Not getting proper hysteresis loop

[Rama Krishna rao]

Dear community,

I'm trying to produce hysteresis of Iron nanoparticle with varying size as 10nm, 30nm, 50nm. I got the results which I'm unable to correlate. 

When I have viewed the initial moment distribution, I felt the distribution at the surface was not sharp and maybe this can be a reason for the weird hysteresis.
Can someone please help me out if there are mistakes in code, if not in finding the reason for the results obtained?

Please find the attached hysteresis loops and the surface section of the moment distribution for 50nm particle after relaxation. Also I'm attaching the code.

[Rama Krishna rao]

Can someone please look into this??

[Rama Krishna rao]

Can someone please help me out?

[Felipe Garcia]

Hi,

You did not include the anisotropy axis. Simplifying your script and adding the anisotropy axis, it becomes:

SetGridsize(64, 64, 64)
SetCellsize(1e-9, 1e-9, 1e-9)

setgeom(ellipsoid(10e-9, 10e-9, 10e-9) )

Msat  = 1.7e6
Kc1=4.8e4
Aex   = 21e-12

anisc1=vector(1,0,0)
anisc2=vector(0,1,0)

m = randomMag()
relax()        

saveas(m,"m_initial")


Bmax  := 200.0e-3
Bstep :=  2.0e-3
MinimizerStop = 1e-6
TableAdd(B_ext)

for B:=Bmax; B>=-Bmax; B-=Bstep{
    B_ext = vector(B*cos(pi/180), B*sin(pi/180), 0)
    minimize()  
    tablesave()
}

You don't need the other hysteresis branches, they are only useful for academic purposes or the ascending branch if you have asymmetries. In your case, there is no reason for that. With your parameters Bk=0.0545 T only considering the cubic anisotropy.

In the case of 10 nm, one will have monodomain behaviour. Then the demagnetization factor will be N=(1/3,1/3,1/3). This means that for 10 nm I expect no role of demag. It will be the effect only of cubic anisotropy.

The obtained loop matches that perfectly. I also tried with the case of 45 degrees. For that one needs to add a small angle less than one degree to Pi/4. Otherwise, with one degree the dependence with the angle is strong and one will obtain a different loop.

0 represents 1 degree as you did at the beginning. That explains the small deviation because there is a small dependence on the angle of the coercivity. These results match well with the expected coherent rotation model. I did that during my PhD and you can find it here https://fgarciasanchez.es/thesisfelipe/node59.html , but there is also material in textbooks. You can see that mumax3 matches that behaviour well. I did not try to compare the loops in a single graph with the analytical ones but they seem Ok.
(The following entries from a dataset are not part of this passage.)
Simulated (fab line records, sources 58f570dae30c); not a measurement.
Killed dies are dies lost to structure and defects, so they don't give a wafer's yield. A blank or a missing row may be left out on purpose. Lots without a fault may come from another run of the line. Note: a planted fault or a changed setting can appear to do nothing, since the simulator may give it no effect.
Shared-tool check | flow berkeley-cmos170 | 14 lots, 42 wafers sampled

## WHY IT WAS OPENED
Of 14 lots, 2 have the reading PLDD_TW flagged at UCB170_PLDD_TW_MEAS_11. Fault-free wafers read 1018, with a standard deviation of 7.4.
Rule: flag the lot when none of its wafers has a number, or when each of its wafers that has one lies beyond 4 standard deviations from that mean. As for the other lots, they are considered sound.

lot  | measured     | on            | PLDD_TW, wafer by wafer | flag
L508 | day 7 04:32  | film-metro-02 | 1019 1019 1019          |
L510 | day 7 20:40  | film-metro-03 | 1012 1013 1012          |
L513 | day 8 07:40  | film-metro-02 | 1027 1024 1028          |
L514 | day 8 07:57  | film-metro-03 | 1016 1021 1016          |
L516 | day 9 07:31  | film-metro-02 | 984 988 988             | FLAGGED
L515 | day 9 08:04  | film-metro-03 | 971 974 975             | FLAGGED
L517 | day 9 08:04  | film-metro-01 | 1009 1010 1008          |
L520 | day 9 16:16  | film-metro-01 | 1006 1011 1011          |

One can also try with 30 nm particle. In that case, the coherent behavior does not happen and the loop changes. It becomes dominated by demag because now it is able to create inhomogeneous structures. This is reflected in your original figure because the role of cubic anisotropy is smaller closer to your script where you forgot to add it.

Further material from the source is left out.